Chap. X. Here I examine whether taxes be a spur to industry, as some pretend.

The doubt concerning this point has arisen from what daily experience has shewn, that nations become industrious in proportion to the taxes they pay. It is not very evident, that the payment of a tax by any person should enable him to discharge it with more facility, unless it be from the profit he reaps in drawing it back from others, with an additional profit to himself. But it is palpable that the amount of taxes being properly expended by a state, will increase circulation, and give fresh encouragements to industry of every kind.

I close this chapter with a short representation of the nature of ancient and modern circulation, accompanied with observations upon their respective effects in rendring mankind industrious.

Chap. XI. Of all cumulative taxes, that laid upon land-property produces the greatest amount, with the least oppression to the contributors. This leads me into a particular inquiry into the nature of the land-tax, as it is established in Great Britain, and in France.

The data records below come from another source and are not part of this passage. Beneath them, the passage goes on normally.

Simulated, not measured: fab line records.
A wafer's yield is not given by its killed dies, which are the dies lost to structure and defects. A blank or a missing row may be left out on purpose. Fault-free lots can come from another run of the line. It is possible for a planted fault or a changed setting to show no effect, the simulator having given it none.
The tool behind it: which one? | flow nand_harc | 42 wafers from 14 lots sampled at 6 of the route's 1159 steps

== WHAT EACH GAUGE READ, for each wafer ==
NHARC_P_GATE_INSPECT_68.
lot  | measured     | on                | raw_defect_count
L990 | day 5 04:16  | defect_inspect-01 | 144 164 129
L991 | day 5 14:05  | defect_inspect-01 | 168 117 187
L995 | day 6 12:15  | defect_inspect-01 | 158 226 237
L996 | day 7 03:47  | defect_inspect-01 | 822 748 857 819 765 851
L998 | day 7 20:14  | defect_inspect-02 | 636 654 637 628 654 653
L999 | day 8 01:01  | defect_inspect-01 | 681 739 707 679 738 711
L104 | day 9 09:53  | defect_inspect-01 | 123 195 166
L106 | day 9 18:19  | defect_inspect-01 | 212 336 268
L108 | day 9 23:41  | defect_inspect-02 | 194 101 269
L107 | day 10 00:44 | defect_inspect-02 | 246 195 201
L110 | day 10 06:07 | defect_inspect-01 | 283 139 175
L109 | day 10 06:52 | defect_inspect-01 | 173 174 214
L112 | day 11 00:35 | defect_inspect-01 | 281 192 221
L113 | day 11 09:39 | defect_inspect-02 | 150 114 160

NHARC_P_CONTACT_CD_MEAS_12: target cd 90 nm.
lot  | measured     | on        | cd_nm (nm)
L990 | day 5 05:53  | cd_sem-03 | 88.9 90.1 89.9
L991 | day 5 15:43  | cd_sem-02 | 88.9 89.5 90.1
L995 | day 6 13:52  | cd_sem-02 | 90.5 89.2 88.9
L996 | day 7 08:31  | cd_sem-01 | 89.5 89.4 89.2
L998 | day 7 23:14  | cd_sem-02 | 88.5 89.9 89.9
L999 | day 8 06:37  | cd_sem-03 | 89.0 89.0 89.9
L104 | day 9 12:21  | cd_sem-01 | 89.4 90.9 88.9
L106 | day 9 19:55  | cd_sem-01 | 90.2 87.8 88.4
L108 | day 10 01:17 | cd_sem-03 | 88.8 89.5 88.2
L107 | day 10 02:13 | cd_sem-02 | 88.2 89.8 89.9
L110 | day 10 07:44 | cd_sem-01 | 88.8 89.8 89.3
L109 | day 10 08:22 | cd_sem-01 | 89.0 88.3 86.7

To render a land-tax equal and easily born, the imposition ought to be preceeded by a fair valuation of every article of revenue intended to be taxed, and no other income but that proceeding from an immoveable fund of property, ought to be affected by it. From this I am led to disapprove of the method of assessment established in England by the land-tax; and also of blending a tax upon solid property, with an equal imposition upon personal estates, which we have shewn to be of a nature incompatible with cumulative taxation.

The defects of this kind of imposition in France (where it is called the taille) are different. There the rents of lands, which are the proper object of every land-tax, are frequently withdrawn from under the influence of it, in consequence of the privileges enjoyed by the higher classes, which are exempted from the taille. The consequence is, that the French land-tax falls upon that part of the lower classes who are employed in the cultivation of the soil. From this proceeds a double inconvenience.

If those who cultivate are proprietors, their portions are, commonly, very small, and a land-tax which would be light to a considerable proprietor, is quite intolerable to those who draw little more from their portion than what is necessary for their own subsistence. If those who cultivate are lessees to the more considerable proprietors, the burden falls upon them independently of the land-rent, which ought naturally to bear it.

As a proof that this is a true representation of the matter, I review the Marechal de Vauban’s scheme for new modelling the system of French taxation: and from the intolerable oppression which would follow the execution of it, we may judge of the present state of taxes in a nation where that scheme was intended as a considerable alleviation of their burden.

Nothing but the establishment of industry and extensive credit, with a substitution of proportional taxes, instead of the many cumulative ones, imposed on the lower classes in France, can ever produce a facility in paying the considerable impositions laid upon that nation.

Chap. XII. The most proper method of imposing a land-tax is, without doubt, to confine the imposition to the rent of lands only, and to lay it on in proportion to them. But how is it to be expected that ever such a plan can take place in a nation where the proprietors of land govern the state? In France, the power of the King has never been able to establish a tax upon the rent of lands, for any longer duration than that of a foreign war. In a neighbouring nation, it has now been established for the greatest part of a century. Were it there to become perpetual, it might be converted into a new domain, or it might prove a fund for discharging, at once, a very great part of the national debt.